Nor was the recess unprecedented, according to reports.
The dollar is trading inside
the pre-week range against the Japanese yen (~JPY128.35-JPY130.30) in quiet
turnover. The 20-day
moving average is near JPY131 today, and the dollar has not closed above it
since early November. Last week's low was around JPY127.25, its lowest level
since last May. The Australian dollar's pre-weekend advance has been
extended and it is trying to establish a foothold above $0.7000, which has so
far eluded it despite intraday penetration last week. It reached
almost $0.7065 last Wednesday before reversing lower and settling around
$0.6935. The stretched intraday momentum indicators caution against chasing it
today. China's mainland markets are closed all week and the dollar has
drifted lower against the offshore yuan, but it remains within the pre-weekend
range. The greenback settled against the onshore yuan near CNY6.7845 before
the holiday.
Europe
There are three developments
to note over the weekend. First, Germany and France seemed to agree on the need for a
European response to the roughly $500 bln tax and subsidies the US has approved
for EV, batteries, and semiconductors. This, coupled with EC President
von der Leyen's endorsement of a "Green Deal Industrial Plan" sets
the stage for next month's summit. However, the tension within Europe is
between large countries with fiscal space and others that are smaller and
limited space to spend. The risk is fragmentation of the internal market, and
this speaks to the need for an EU-level program, which could include a new
funding by the European Investment Bank. State aid rules also may be adjusted
and allow for fast-tracking clean energy initiatives. To be sure, the spur to
action is not just about countering the competitive challenge of the US. There
is also the recognition of the challenge posed by China, with its heavy
subsidies and restrictions to market access.
Secondly, while still
stopping short of sending its Leopard tanks to Ukraine, Germany's foreign
ministry indicated it would not block others, specifically Poland, from sending
its Leopard tanks. Russia's
military advances, coupled with international pressure for Germany to relent,
seems to be softening its position. The German government does not yet appear
to have made the position official and some reports suggest it is now in the
economic ministry's hands. Reports also indicate that Poland has not yet
formally made a request. Poland has indicated it was prepared to send its 14
Leopard tanks, in coalition with others, to Kyiv. Germany new defense minister
Pistorius acknowledged for what apparently was the first time that Ukraine
needs tanks to recapture territory taken by Russia.
Third, in contrast to some
signals from some Fed hawks, including Governor Waller, that a quarter-point
move next week may be appropriate, ECB hawks are still pushing for a half-point
move next week and in March. Both the Dutch and Finnish central bank presidents advocated the
larger moves. The US premium over Germany for two-year borrowings is near the
recent trough of 160 bp. It peaked last August a little shy of 280 bp.
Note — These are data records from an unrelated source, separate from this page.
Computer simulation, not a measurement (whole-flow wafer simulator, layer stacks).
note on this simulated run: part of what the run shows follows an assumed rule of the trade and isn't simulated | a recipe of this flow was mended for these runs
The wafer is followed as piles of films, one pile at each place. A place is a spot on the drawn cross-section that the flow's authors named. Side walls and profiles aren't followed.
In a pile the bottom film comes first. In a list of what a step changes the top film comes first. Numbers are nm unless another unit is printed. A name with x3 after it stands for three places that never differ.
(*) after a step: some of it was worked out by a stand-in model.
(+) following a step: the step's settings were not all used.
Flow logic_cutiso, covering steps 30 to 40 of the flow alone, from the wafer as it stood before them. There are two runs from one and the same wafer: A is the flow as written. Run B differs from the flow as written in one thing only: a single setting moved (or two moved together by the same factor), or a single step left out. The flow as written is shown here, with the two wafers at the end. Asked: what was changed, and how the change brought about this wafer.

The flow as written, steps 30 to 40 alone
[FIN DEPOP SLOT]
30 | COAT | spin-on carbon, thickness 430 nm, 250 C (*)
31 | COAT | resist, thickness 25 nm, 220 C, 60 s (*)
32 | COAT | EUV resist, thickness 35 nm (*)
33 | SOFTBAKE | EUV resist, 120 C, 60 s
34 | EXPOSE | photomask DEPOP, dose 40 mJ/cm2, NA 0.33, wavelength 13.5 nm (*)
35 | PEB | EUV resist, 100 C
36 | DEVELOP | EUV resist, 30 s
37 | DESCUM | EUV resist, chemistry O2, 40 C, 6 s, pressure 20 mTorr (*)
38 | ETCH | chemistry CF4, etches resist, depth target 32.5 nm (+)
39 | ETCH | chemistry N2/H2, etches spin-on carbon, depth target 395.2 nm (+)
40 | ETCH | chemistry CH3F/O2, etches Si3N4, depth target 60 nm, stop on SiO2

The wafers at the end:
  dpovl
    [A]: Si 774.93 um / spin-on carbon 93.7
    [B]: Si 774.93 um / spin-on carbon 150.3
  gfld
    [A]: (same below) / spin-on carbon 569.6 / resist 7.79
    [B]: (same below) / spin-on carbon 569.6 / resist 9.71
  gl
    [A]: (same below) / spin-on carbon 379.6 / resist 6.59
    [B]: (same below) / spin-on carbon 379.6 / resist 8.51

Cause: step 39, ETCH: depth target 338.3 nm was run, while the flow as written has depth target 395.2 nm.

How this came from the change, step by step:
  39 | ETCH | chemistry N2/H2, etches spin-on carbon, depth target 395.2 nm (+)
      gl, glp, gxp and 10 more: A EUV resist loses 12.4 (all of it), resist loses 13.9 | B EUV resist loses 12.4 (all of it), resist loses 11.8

The euro poked above $1.0925
in holiday-thin Asian turnover, pulled back to around $1.0890 and tried again
and made in early Europe but stalled in front of the earlier high. Some buying may have been related to the
nearly 1 bln euro option that expires today at $1.0925. As we have noted, the
$1.0940 area corresponds to the (61.8%) retracement of the euro's losses since
the peak on January 6, 2021. There are options for 775 mln euros at $1.0950
that expire Thursday. It may require losses through $1.0860-80 to be of note. For
its part, sterling drew slightly nearer $1.2450, and took out the mid-December
high by a couple of hundredths of a cent in Asia but has been offered in the
European morning. It has returned to session lows near $1.2370. The
low at the end of last week was set near $1.2335, and a break, and especially a
close below this could sour the technical tone.
America
Quietly, the average retail
price of gasoline has been creeping higher. It bottomed as few days before Christmas
near around $3.10 a gallon and is now poking about $3.40. Recall that it peaked
near $5 a gallon last June. The pullback helped reduce headline inflation. Some
refinery outages in New Jersey and the Gulf Coast contributed and the price of
crude oil has also risen, ostensibly on anticipation of Chinese demand. February
WTI bottomed near $70 in early December and settled last week at its highest
close ($81.30) since mid-November. The continued rise in gasoline prices comes
despite the build of 3.5 mln barrels reported last week (for the week ending
January 13) twice what was expected. It follows a 4.1 mln-barrel increase the
previous week. US crude inventories have surged by nearly 27.4 mln barrels in
the first two weeks of the year. That is the biggest increase in a two-week
period since late-Feb-early March 2021. US crude stocks are about 3% above the
five-year average.
The busy week begins off
slowly today with the December leading economic indicators, which we noted have
fallen every month through November last year but February. The highlight of the week may be the first
estimate of Q4 GDP Thursday and the PCE deflator on Friday. The Bank of Canada
meets Wednesday, and the swaps market is pricing in around an 80% chance of a
quarter-point hike, which is seen at the last in the cycle. Reports that Brazil
and Argentina will officially launch the preparatory work for a common currency
has captured attention, but we are skeptical that it will be launched anytime
soon.
The US dollar peaked against
the Canadian dollar last Thursday near CAD1.3520 and settled last week by
CAD1.3375. Follow-through
selling has taken to almost CAD1.3340 today. The month's low was closer to
CAD1.3320. A break of that area could retarget the low from the middle of last
November around CAD1.3225. Intraday momentum indicators are stretched, and we
envision a return to the CAD1.3380-CAD1.3400 area in the North American morning.
The greenback spiked from MXN18.5665 to MXN19.11 last Wednesday-Thursday
before pulling back ahead of the weekend. We do not see a macro development
behind the sharp price action and suspect it had more to do with market
positioning. The carry remains attractive, and despite some measures by AMLO,
Mexico still looks relatively stable compared to several other countries in the
region. It is also protected by the USMCA under the US green subsidies. The
next downside corrective target is near MXN18.7750.